XML representations of presentation markup and data are widely available to web browsers over HTTP. Web browsers often run with a higher privilege level than the applications running in those browsers. In order to prevent applications from accessing privileged content, browsers restrict applications to only read XML resources from the application's domain (e.g. LSParser in [DOM3LS] or the <data> element in [VXML21]). This limitation restricts the universe of XML content available to an application and precludes the open sharing of public XML data between applications.
This document describes one mechanism in use by voice browser vendors to allow XML content providers to specify which application domains can access their XML content. For example, the National Oceanic and Atmospheric Administration (NOAA) may declare that their XML weather data can be accessed by any application, while a stock ticker provider can allow access to individual partner applications that have licensed that data.
This document is based on the W3C's 13 June 2005 Working Group Note Authorizing Read Access to XML Content Using the <?access-control?> Processing Instruction 1.0 [AC-NOTE].

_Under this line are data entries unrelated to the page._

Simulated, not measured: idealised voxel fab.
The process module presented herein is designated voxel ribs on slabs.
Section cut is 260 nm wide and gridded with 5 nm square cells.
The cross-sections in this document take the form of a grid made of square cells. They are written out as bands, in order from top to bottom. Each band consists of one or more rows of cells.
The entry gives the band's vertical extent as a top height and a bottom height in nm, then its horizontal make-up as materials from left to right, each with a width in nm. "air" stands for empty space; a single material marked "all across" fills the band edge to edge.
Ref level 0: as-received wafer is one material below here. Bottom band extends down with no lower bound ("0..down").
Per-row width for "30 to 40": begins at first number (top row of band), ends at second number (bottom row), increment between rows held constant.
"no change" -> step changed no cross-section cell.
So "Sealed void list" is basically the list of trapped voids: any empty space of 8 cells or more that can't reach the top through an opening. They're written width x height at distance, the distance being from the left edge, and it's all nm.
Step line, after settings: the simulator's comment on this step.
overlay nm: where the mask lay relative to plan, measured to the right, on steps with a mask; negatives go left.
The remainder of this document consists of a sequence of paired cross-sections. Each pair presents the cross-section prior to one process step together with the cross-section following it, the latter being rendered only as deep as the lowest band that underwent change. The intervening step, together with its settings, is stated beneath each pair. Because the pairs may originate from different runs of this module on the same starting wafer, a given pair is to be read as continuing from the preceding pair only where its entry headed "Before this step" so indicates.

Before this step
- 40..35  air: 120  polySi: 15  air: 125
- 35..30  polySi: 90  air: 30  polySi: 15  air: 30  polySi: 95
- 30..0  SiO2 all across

This section describes the status of this document at the time of its publication. Other documents may supersede this document. A list of current W3C publications and the latest revision of this technical report can be found in the W3C technical reports index at http://www.w3.org/TR/.
This is the 17 May 2006 Working Draft of the Authorizing Read Access to XML Content Using the <?access-control?> Processing Instruction, the first publication of this specification. This document is produced by a Task Force of the Voice Browser, Web APIs and Web Application Formats (WAF) Working Groups under the auspices of the WAF Working Group. The Web API and WAF Working Groups are part of the Rich Web Clients Activity and the Voice Browser Working Group is part of the Voice Browser Activity. Both of these Activities are within the W3C's Interaction Domain.
The W3C has not analyzed the security problems which motivated the publication of this document. This document only addresses a subset of the security issues involved in exposing XML data over HTTP. This document documents an existing practice used under certain circumstances but in no way implies that the technique would be appropriate or secure to protect document access under all circumstances. Implementors should perform their own security analysis.
This document was produced by a group operating under the 5 February 2004 W3C Patent Policy. W3C maintains a public list of any patent disclosures made in connection with the deliverables of the group; that page also includes instructions for disclosing a patent. An individual who has actual knowledge of a patent which the individual believes contains Essential Claim(s) must disclose the information in accordance with section 6 of the W3C Patent Policy.
Publication as a Working Draft does not imply endorsement by the W3C Membership. This is a draft document and may be updated, replaced or obsoleted by other documents at any time. It is inappropriate to cite this document as other than work in progress.
A plethora of applications and data are exposed as XML over HTTP. User agents such as Voice and Web browsers fetch and execute applications but restrict the XML content accessible to those applications merely to the URLs located in the same domain as the application. To take advantage of the rich XML content available on the Web, application developers must resort to proxying the content through the domain hosting their application thereby increasing overhead and limiting scalability.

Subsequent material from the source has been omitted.